Most Outrageous: The Trials and Trespasses of Dwaine Tinsley and Chester the Molester by Bob Levin (Fantagraphics Books, 2008). An even, calm, and sane book about a wild, empassioned, and nutty subject: Hustler cartoonist and editor Dwaine Tinsley and his trial for allegedly sexually abusing his daughter. Author Bob Levin loves doing detailed reporting from the world of cartooning that the rest of the world, to its undoubted relief, ignores. (See his December 2004 reason cover story on a gang of underground cartoonists' war with Disney.)

This one has fewer heroes and no happy endings; as Levin puts it in the introduction, after his first interview with Tinsley's ex-wife, "I saw pain and tragedy dripping from this tale like Spanish moss." It's a biography of a creator of (to this reader) mostly witless and ugly porn cartoons intended by Tinsley to be, in his own words, bricks through society's windows, so he could "get a kick out of watching them scurry like rats" who finds himself in court in Simi Valley, California, for allegedly being the very thing he drew cartoons about: a child molester–in this case, of his own daughter.

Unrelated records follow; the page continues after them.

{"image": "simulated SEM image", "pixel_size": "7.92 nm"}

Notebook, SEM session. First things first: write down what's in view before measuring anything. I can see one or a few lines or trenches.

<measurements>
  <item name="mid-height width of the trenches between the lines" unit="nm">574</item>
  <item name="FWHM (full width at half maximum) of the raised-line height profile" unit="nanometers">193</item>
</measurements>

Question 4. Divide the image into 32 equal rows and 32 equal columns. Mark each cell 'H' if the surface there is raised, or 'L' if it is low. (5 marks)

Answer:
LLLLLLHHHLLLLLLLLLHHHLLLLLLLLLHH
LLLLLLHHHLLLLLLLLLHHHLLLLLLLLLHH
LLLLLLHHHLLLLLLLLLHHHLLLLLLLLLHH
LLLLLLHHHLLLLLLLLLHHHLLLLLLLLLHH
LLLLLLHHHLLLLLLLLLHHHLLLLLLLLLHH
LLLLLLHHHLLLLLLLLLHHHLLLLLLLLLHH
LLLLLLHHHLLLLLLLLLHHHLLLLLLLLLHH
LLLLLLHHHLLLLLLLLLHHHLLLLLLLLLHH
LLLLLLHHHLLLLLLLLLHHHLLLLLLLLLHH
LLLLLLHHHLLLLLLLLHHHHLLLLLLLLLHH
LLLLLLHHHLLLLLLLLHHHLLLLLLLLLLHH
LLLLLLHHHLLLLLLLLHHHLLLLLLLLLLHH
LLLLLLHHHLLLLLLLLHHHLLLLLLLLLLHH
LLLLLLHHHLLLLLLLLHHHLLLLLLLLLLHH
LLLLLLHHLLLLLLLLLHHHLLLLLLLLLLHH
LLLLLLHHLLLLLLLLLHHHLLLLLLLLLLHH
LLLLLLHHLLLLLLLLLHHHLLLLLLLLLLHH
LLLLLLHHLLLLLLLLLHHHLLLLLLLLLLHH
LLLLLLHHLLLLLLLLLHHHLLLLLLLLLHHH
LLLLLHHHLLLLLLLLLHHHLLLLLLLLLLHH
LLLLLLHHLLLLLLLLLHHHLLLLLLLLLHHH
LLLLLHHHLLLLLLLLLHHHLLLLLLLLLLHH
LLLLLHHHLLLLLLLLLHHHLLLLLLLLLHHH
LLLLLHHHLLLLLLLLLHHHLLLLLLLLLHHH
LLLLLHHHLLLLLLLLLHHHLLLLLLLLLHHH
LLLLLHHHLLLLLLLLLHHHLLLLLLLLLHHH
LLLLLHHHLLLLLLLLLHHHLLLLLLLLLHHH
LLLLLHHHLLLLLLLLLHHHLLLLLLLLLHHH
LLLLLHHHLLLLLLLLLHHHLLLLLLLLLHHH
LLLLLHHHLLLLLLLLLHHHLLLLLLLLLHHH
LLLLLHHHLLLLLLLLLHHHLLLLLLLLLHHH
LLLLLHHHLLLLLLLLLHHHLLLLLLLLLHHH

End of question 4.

Levin tells the story carefully and despite it all having wrapped up over a decade ago, manages to make it read like a procedural suspense tale so I'll try to avoid spoilers here. In addition to telling the story of Tinsley's life and trial with great detail and admirable fairness to the facts as the public record and his reporting could ascertain them, this fascinating book also works somewhat as a mini-history of Hustler itself; a thoughtful meditation on the role and purpose of offensive satire, in cartoon form and out of it; a case study in the damagingly roiling wake of divorce and broken families; and a mini-cultural history of child abuse scares in the 1980s. The book is simultaneously bracing and calm, and an apt marriage of story and reportorial mind. Levin is always worth reading, and with Tinsley he found a story dark, complicated, and strange enough to get him working consistently in the top of his range.